Roots Bounty

Multiple varieties of roots, carrots, beets, and turnips.
Root vegetables are one of the oldest forms of human nourishment. At least 10,000 years before modern agriculture began, human beings were supplementing their “hunter” diet by foraging for wild tubers that grew along riverbanks.

Rich with filling fiber as well as rare vitamins and minerals, root vegetables were the comfort food of the ancient world.

A central part of our mission at The Ecology Center is to resurrect the rich vegetable diversity that has diminished under modern industrial farming. We’ve all heard the saying “variety is the spice of life.” But science shows us that variety is essential to both ecological and physical health. It also makes the growing process a more magical experience.

The Ecology Center farmer Lauren Stanko has spent the winter season direct-seeding heirloom carrots, beets, radishes, and other unique varieties of root vegetables. For her, appreciation for diversity begins with putting her hands in the soil. “There’s a spectacular moment when you pull it out of the ground, rinse off the dirt, and you’re stunned by how beautiful it is. You’re just in awe of this thing that’s so simple, and yet also complex.”
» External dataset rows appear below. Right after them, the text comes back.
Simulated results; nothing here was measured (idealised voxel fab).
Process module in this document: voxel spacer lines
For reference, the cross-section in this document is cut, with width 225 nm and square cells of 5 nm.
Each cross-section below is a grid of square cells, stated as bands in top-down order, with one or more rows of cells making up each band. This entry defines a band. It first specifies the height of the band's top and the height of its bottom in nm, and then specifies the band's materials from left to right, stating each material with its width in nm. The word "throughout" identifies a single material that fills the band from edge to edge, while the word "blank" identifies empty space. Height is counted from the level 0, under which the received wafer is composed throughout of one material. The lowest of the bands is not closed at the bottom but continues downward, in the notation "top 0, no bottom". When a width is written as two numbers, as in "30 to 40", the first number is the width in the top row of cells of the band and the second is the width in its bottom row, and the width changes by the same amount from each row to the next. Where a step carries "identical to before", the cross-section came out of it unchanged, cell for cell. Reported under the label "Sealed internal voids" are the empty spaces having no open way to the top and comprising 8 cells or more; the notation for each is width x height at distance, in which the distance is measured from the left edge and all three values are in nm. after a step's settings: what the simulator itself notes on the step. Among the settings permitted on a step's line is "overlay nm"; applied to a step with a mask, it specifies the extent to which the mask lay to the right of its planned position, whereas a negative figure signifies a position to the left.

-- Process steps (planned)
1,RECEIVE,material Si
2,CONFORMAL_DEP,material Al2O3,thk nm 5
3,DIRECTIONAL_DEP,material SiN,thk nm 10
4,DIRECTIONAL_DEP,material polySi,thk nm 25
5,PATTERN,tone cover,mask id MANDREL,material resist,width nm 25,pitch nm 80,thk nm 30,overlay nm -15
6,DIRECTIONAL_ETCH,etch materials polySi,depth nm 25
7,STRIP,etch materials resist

Cultivating diversity doesn’t come easily—each vegetable requires careful coordination of timing and labor. Carrots, beets, turnips, and radishes flourish in the colder temperatures, but as soon as hot weather strikes, their sweetness turns spicy and sharp. The connection to the seasons and their elements is vital to ensuring that every item in the Harvest Box offers peak flavor and nutrition.  

“People don’t realize what a luxury it is to eat a carrot,” says Lauren. “You have to be very precise about seeding to get them to sprout and germinate. They like a specific amount of moisture—if it gets too hot, they’re not coming up. They need to be thinned and weeded all the time. When you harvest, you have to use a pitchfork to loosen up the ground because they root so heavily. It’s almost like mining for gems—which makes sense when you see their amazing colors.”

Those colors are more than just beautiful—they represent a rich spectrum of intertwined nutrition and flavor, unique to each variety. This brings up another important aspect of diversity: the culinary aspect. “When I see a wall of produce at the grocery store, I feel really uninterested,” says Lauren. “Diversity is so important to keeping food exciting. Big Parisian carrots have a great crunch and sweetness for snacking, while the Kyoto reds and the purples are beautiful roasted, especially if you keep the green tops on—their slender, tapering shape creates a really pleasant visual experience. Diversity makes me excited to eat foods that are really healthy.”

A few of the unique root vegetables you’ll find in your Harvest Box this season:

Chioggia Beet

First grown in a small fishing village in northern Italy, the Chioggia beet is often known as the “candy cane beet” thanks to the concentric red and white circles of its inner flesh.

Kyoto Red Carrot

Traditionally eaten on the Japanese New Year, Kyoto carrots are dark red in color and boast a rich, caramelly flavor and unusually smooth texture.

Hakurei Turnip

This tiny turnip variety often referred to as a “salad turnip,” features a delicate, almost fruity sweetness with buttery undertones.

Watermelon Radish

This daikon radish has a brilliant pink interior, a mild umami flavor, and a variety of antioxidants that support immune function and digestion.